January industrial output jump a bright spot in tough year ahead
Russian industrial output jumped 7.8% year on year in January according to figures released by Rosstat, but analysts say it isn’t the start of an economic rebound.
The January gain in industrial output compares with a 2.7% year on year increase in December and a 1.5% increase year on year in November, and higher than many forecasters had tipped. Industrial output traditionally falls significantly in January due to the long new year holiday break in Russia. This year the monthly figure was down 20.4%, marginally more than the 2009 drop, but the annual figure was up largely because of the major slump the previous winter. Olga Naidyonova, Macroeconomic analyst at Otkritie FC says the apparent rise was all about the low base grade effect, coupled with a rebound in commodity prices over the previous year.
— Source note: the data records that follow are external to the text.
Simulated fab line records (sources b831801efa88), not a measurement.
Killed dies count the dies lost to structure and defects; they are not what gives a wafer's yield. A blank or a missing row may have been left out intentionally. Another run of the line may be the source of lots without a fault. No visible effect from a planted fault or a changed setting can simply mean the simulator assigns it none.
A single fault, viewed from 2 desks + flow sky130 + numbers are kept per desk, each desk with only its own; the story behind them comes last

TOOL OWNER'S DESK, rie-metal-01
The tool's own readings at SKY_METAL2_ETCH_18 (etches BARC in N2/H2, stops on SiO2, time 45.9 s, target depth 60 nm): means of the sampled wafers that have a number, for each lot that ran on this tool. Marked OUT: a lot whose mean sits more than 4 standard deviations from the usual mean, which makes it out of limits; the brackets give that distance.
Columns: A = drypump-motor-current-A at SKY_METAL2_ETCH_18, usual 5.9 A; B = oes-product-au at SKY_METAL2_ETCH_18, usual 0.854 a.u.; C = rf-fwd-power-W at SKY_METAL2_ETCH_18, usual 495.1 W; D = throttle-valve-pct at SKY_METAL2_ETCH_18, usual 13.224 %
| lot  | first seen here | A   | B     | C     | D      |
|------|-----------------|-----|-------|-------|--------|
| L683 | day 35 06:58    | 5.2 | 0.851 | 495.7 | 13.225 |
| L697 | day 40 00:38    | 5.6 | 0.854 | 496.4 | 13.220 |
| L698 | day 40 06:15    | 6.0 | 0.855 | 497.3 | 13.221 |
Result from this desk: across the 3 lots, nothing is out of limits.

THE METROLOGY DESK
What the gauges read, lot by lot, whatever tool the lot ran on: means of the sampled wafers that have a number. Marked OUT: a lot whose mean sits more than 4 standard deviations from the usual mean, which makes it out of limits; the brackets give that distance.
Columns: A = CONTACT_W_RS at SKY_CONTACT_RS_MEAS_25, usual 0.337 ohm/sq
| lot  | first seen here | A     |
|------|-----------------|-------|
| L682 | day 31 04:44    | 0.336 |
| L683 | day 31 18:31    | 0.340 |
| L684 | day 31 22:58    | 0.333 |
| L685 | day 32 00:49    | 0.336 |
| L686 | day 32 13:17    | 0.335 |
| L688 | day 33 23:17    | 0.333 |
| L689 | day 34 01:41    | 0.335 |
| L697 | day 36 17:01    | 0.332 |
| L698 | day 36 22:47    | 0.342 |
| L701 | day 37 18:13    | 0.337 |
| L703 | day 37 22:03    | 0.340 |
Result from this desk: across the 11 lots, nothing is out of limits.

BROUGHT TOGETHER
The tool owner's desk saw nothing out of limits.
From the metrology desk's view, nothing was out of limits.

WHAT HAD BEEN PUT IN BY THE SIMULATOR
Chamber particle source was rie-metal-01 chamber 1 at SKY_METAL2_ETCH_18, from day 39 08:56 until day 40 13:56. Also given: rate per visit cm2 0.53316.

“I think, one month statistics isn’t representative. I’d call January figures even a downturn. In fact, it’s always necessary to look at the breakdown of any statistics. If we look at the manufacturing industry in Russia, for example, in December 2008 it was down by 13%, while in January it dropped by 20.4%. Also, a low base effect made the figures positive this time, which was coupled with a much better demand for gas. Of course, it’s high time Russia went away from raw materials to the industries with a high added value rate, but so far we are still dependent on them.”
Naidyonova says the outlook for the coming year is still up in the air with some potential upside from great utilization of spare capacity.
“I don’t expect any significant growth this year, as credit activity is still low. Neither banks nor Russian companies are sure about the future today. The one thing that could cause growth in industrial output this year is involvement of spare capacity.”